Why a Year of St. Paul?
St. Paul, the writer of many books in the New Testament – 14 in all – and known as a thirteenth apostle of Jesus, is a saint whose life all Christians should all try to emulate, but who seems to be somewhat unknown to many. It is partially for this reason that Pope Benedict XVI wanted to dedicate a year to him, the Jubilee Pauline Year beginning June 28, 2008, saying “This is the goal of the Pauline Year: to learn from Saint Paul, to learn the faith, to learn about Christ, finally to learn the way of upright life.” St. Paul is known for his evangelization, working tirelessly to unify all Christians at any cost to himself, relying entirely on Christ for his strength and success rather than great rhetorical skills or refined apologetics.

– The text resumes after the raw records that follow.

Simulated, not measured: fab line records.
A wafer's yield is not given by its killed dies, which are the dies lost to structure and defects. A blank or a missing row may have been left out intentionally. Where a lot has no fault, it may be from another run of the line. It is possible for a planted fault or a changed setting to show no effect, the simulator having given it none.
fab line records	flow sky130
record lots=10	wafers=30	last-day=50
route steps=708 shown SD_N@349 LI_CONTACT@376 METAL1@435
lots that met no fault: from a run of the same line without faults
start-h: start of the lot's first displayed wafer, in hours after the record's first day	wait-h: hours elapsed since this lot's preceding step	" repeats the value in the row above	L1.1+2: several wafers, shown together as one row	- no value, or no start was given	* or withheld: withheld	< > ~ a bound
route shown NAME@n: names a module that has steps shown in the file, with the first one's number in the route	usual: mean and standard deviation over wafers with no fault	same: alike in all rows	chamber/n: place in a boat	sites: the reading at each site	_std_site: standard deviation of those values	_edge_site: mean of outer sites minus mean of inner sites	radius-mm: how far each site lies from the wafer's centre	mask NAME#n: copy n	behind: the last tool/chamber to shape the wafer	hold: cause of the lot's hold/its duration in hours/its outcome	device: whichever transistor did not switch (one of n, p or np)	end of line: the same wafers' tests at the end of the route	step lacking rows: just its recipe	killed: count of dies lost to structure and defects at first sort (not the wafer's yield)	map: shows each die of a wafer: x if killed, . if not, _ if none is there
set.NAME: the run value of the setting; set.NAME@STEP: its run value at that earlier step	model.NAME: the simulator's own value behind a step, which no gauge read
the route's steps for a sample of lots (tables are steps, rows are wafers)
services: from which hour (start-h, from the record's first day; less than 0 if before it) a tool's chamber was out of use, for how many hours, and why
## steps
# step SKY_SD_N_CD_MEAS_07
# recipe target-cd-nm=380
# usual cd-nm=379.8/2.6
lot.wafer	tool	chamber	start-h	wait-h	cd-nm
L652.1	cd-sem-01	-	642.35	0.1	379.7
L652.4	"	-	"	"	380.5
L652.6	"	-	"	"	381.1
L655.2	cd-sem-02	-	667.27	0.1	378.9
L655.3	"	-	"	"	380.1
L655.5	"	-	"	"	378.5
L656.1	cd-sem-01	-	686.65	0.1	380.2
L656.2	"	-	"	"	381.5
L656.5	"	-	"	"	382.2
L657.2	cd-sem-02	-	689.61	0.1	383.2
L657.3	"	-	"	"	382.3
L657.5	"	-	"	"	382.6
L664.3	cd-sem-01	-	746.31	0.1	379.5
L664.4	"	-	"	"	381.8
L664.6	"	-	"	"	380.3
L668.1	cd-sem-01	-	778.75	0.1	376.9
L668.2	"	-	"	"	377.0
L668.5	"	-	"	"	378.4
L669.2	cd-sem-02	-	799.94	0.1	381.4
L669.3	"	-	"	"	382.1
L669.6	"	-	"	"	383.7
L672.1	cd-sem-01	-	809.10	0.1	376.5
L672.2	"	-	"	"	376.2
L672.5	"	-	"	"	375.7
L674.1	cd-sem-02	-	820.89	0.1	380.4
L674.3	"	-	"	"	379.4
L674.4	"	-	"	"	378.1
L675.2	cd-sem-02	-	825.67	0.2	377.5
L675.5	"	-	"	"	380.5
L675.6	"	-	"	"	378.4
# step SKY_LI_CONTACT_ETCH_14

Born a Jew in what is now Turkey, Paul (called Saul before his conversion) had studied the ancestral law in Jerusalem and was self-described as being "zealous for God" (Acts 22:3). Prior to meeting the Risen Lord on his way to Damascus, he had been a persecutor of Christians, attempting to subdue them for going against the Jewish Temple. His powerful encounter with Christ caused him to go blind for three days, and lead to his conversion. After converting, he eventually met St. Peter and worked as an ardent missionary, trying to spread the word of Christ to as many people as he could. To this end, he went on three missionary journeys between his conversion and death. He was willing to go all over the world just to spread the Gospel, regardless of danger or impracticality. He risked his life numerous times, finally being martyred in Rome between 66-68 AD.
Paul is such an inspirational saint because he was willing to go to these extraordinary lengths to proclaim the Gospel knowing that, with Christ behind him, he was able to do anything. “Paul, therefore, no longer lives for himself, for his own justice. He lives for Christ and with Christ: in giving of himself, he is no longer seeking and building himself up” (Pope Benedict XVI, General Audience 11/8/2006). His example to the rest of the world is that of a man who knew everything he did was for the glory of God and not at all for himself. St. Paul's influence on the thinking of the Church cannot be understated. His life demonstrates the fact that it does not matter what we have done before, what sins we have committed – God forgives even those who have persecuted him for years, and with God we can become the most ardent and faithful Christians. St. Paul helps us to understand our role as Christians, and how we should live with Christ and the Holy Spirit in our lives. As Pope Benedict XVI said in his general audience about St. Paul, "May the Lord help us to put into practice the exhortation left to us by the Apostle in his Letters: 'Be imitators of me, as I am of Christ' (1 Cor 11:1)".